As of the date of this Client Alert, the cultivation, manufacture and sale of cannabis remain illegal under the Controlled Substances Act. Prior policy statements of the Federal Government’s intention to avoid enforcement of violations of federal law in this area have been rescinded and, as such, prosecution remains in the discretion of each individual United States Attorney.
Accordingly, this Client Alert is made with respect to California law and California-compliant cannabis operations.
With cannabis listed on Schedule I of the federal Controlled Substances Act (21 U.S.C. § 812 et seq.), federally chartered and insured banking institutions remain unwilling to provide loans to borrowers operating in California’s cannabis industry. Funds and other private entities willing to blaze new territory and extend loans to California cannabis businesses are taking advantage of the significant barrier to entry created by the statutory banking prohibition and, in return, are obtaining favorable terms on these loans, including high interest rates, short maturity and liberal loan-to-value protection. Of course, lending into the California cannabis industry comes with risk. Participants in an industry that is working its way through its infancy are still proving themselves with regard to cash flow generation and the debt coverage such performance implies.
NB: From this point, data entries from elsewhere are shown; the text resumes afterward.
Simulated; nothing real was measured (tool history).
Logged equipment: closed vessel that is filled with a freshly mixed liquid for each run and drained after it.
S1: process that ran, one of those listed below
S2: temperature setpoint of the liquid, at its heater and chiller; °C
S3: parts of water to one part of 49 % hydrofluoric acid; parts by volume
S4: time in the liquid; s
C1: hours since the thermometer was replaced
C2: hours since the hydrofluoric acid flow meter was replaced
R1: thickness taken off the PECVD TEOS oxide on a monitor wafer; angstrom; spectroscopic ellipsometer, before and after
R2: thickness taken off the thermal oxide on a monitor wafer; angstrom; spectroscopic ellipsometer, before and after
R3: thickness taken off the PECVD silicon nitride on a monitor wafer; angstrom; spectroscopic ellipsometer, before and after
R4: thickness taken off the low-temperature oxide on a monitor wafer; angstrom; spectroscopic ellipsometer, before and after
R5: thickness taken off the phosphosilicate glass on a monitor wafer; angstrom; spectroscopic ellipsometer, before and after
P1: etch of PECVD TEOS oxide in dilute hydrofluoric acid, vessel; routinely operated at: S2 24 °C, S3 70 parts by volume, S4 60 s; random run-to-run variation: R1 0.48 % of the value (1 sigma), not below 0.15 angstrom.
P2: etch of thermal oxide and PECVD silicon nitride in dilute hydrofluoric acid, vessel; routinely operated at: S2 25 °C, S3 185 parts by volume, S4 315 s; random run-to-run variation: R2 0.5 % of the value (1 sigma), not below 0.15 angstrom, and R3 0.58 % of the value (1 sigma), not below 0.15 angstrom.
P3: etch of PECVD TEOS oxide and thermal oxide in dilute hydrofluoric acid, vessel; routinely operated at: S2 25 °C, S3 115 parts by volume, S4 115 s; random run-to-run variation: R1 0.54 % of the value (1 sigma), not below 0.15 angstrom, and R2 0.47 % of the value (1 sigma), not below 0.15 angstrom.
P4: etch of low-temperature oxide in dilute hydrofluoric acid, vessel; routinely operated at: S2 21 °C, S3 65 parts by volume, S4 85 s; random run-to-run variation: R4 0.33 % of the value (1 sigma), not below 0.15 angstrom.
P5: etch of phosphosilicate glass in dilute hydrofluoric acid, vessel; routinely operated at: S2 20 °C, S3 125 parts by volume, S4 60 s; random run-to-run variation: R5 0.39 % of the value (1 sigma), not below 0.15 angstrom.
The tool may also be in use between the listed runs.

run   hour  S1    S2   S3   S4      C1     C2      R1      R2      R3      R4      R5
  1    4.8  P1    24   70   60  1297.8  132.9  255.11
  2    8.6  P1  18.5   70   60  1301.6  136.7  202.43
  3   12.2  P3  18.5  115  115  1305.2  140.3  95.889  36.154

The vicissitudes of a new business – and more generally of a new industry – have compelled lenders to mitigate their risk by taking as much collateral as possible. However, this approach also presents unique challenges for a lender in the cannabis space. Not surprisingly, where a borrower owns real estate or other easier-to-value assets, lenders generally are taking first position security interests in such assets. But all too common is a circumstance wherein the locus of value in a cannabis business lies in its right to conduct the business – the cannabis licenses themselves. This underscores a threshold challenge for a lender: how does a lender take and utilize a security interest in a cannabis license where California has prohibited the alienability of the licenses?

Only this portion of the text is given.